Walter Map (born c. 1140, Hereford?, England—died c. 1209) was an English churchman and writer whose work helps to illuminate the society and religious issues of his era.
Probably of Welsh descent, Map studied at the University of Paris from about 1154 to 1160. He took holy orders and became a clerk in the household of Henry II, and he served the king as an itinerant judge and represented him at the third Lateran Council (1179). After holding various church positions, he became archdeacon of Oxford in 1197.
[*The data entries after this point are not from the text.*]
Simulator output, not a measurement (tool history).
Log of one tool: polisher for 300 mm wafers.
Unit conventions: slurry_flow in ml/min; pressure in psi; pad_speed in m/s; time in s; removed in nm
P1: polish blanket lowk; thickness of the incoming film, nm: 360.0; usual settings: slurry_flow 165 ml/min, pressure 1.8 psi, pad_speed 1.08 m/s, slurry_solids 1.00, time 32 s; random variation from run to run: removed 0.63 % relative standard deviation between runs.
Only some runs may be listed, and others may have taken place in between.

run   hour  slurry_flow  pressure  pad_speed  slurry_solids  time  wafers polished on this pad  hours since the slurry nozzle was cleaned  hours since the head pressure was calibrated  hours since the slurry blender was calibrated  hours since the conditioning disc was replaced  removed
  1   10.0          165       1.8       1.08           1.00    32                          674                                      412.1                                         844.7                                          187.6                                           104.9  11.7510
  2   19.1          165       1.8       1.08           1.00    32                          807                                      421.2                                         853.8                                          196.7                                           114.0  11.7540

It was as a writer rather than an ecclesiastic, however, that Map came to be remembered. Between 1181 and 1192 he composed De nugis curialium (Courtiers’ Trifles). A miscellany written in Latin, it contains legends, folklore, and tales as well as gossip, observations, and reflections, and it reveals the author to have been knowledgeable and shrewd and a man of considerable wit. Perhaps the best-known item is the letter from Valerius to Rufinus on the folly of marrying that is referred to in the prologue to “The Wife of Bath’s Tale” in Chaucer’s Canterbury Tales. The book also includes valuable histories of Christian heretical sects of the period and of the Anglo-Norman kings. Other works once attributed to Map, including Arthurian romances and goliardic satires against the clergy, are no longer thought to be his work.